-->

Azure Batch Job Scheduling: Task doesn't run r

2019-08-26 14:00发布

问题:

My objective is to schedule an Azure Batch Task to run every 5 minutes from the moment it has been added, and I use the Python SDK to create/manage my Azure resources. I tried creating a Job-Schedule and it automatically created a new Job under the specified Pool.
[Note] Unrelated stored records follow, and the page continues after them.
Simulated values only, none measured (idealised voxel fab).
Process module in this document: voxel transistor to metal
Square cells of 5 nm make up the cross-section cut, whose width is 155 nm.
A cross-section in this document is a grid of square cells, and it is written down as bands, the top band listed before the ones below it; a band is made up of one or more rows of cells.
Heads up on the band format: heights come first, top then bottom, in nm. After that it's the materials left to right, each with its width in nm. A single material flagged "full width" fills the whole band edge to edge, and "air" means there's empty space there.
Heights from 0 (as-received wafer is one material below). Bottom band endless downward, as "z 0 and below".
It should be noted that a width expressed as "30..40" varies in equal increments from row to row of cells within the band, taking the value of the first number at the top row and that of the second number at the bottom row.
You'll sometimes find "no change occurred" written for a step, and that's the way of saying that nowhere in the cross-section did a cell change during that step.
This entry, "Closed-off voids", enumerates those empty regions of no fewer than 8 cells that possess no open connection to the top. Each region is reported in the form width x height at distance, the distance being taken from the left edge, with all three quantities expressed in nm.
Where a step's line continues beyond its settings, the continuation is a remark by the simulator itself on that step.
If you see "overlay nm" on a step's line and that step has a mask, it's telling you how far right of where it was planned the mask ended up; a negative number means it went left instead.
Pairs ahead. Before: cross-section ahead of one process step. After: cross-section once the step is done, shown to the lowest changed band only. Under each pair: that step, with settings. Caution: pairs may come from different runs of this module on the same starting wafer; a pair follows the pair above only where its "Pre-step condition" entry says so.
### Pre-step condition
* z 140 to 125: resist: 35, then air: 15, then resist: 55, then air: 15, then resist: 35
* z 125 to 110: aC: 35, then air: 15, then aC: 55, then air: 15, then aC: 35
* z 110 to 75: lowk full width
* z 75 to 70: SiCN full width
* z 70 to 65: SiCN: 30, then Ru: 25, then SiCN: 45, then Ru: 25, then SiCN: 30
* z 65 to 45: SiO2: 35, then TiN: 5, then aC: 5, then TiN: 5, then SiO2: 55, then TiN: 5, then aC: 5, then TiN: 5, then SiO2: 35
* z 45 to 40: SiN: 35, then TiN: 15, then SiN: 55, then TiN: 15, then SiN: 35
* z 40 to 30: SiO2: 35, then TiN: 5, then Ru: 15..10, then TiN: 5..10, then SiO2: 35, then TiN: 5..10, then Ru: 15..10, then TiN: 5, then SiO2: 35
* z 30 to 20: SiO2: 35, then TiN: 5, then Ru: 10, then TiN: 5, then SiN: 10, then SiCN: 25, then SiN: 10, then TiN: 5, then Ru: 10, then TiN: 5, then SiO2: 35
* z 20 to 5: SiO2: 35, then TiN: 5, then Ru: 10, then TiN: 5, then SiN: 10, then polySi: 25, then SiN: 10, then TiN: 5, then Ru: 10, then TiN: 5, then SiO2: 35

    job_spec = batch.models.JobSpecification(
        pool_info=batch.models.PoolInformation(pool_id=pool_id)
    )
    schedule = batch.models.Schedule(
        start_window=datetime.timedelta(hours=1),
        recurrence_interval=datetime.timedelta(minutes=5)
    )
    setup = batch.models.JobScheduleAddParameter(
        'python_test_schedule',
        schedule,
        job_spec
    )
    batch_client.job_schedule.add(setup)

What I did is then add a task to this new Job. But the task seems to run only once as soon as it is added (like a normal task). Is there something more that I need to do to make the task run recurrently? There doesn't seem to be much documentation and examples of JobSchedule either.

Thank you! Any help is appreciated.

回答1:

You are correct in that a JobSchedule will create a new job at the specified time interval. Additionally, you cannot have a task "re-run" every 5 minutes once it has completed. You could do either:

  • Have one task that runs a loop, performing the same action every 5 minutes.
  • Use a Job Manager to add a new task (that does the same thing) every 5 minutes.

I would probably recommend the 2nd option, as it has a little more flexibility to monitor the progress of the tasks and job and take actions accordingly. An example client which creates the job might look a bit like this:

job_manager = models.JobManagerTask(
    id='job_manager',
    command_line="/bin/bash -c 'python ./job_manager.py'",
    environment_settings=[
        mdoels.EnvironmentSettings('AZ_BATCH_KEY', AZ_BATCH_KEY)],
    resource_files=[
        models.ResourceFile(blob_sas="https://url/to/job_manager.py", file_name="job_manager.py")],
    authentication_token_settings=models.AuthenticationTokenSettings(
        access=[models.AccessScope.job]),
    kill_job_on_completion=True,  # This will mark the job as complete once the Job Manager has finished.
    run_exclusive=False)  # Whether the job manager needs a dedicated VM - this will depend on the nature of the other tasks running on the VM.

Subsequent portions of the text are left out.